Imagine my disgust when I found out, shortly into the "film," that the
three strong, attractive-looking (if overly made-up) wymyn who graced
the poster were actually disgusting pig-men in disguise! A wave of
nausea crept up from my stomach and threatened to render me pained and
ill for the remaining 90 minutes! (It must have been the sight of the
penis parade in front of me making me ill, as the eradication of butter
in favour of "golden topping" on cinema popcorn has proven to be quite
the relief on my lactose intolerance, but I digress.)
The story, which strikes me as having been written by a penis rather
than a pen, is nothing more than a testosterone-fuelled semen-machine
that isn't so much Charley's Aunt as it is Charlie's Angels. Three
morons dress up as wymyn after they are kicked out of their fraternity
house. The filmmakers indulge in a transparent ploy to try and show us
what wymyn go through, but miss the mark completely. The wymyn in their
world seem obsessed with removing their beautiful body hair, not
to mention the amount of time spent worrying about their body fat and
penises.
And there's cock-aplenty in this movie, sisters. Don't be fooled. From
the supposed gag-swordfight using false penises (a metaphor if ever I've
seen one!) right down to the poor womyn who is defiled in the shower by
the presence of phallus, it's Johnson City from beginning to end.

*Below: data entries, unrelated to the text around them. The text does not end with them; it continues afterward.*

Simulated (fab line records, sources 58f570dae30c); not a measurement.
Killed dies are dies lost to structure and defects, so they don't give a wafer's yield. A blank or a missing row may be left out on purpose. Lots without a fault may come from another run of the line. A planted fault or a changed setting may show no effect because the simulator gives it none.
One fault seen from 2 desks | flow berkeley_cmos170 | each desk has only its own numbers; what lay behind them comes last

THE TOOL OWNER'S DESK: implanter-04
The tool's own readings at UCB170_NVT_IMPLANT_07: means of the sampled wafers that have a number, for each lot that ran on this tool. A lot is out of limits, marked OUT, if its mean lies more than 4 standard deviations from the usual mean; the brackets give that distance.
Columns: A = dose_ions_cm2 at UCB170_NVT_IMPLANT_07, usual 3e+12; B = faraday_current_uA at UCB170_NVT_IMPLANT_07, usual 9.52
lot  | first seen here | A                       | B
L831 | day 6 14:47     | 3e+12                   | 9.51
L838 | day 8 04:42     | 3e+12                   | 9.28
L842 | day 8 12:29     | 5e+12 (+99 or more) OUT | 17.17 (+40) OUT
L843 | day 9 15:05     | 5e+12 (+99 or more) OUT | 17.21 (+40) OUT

The womyn in the shower, by the way, is depicted as not knowing she is
sharing her cleansing with a knuckle-dragging oaf, as her contact lenses
have apparently gone missing. Like she wouldn't feel it poking her in
the ribs.
Even the presence of quasi-talented Canadian comic Harland Williams is
squandered here. He's an altogether ugly man who makes a surprisingly
fetching womyn.
Rise up, dear sisters! Rise up and help me eradicate the world of such
filth as Sorority Boys, especially when fine cinema such as the
misunderstood French magnum opus Baise-moi goes ignored! I implore
you!
Confidential to J. Rice: I received your letter. Be advised if you come
within 100 feet of me, I'll pepper-spray you back to the Stone Age.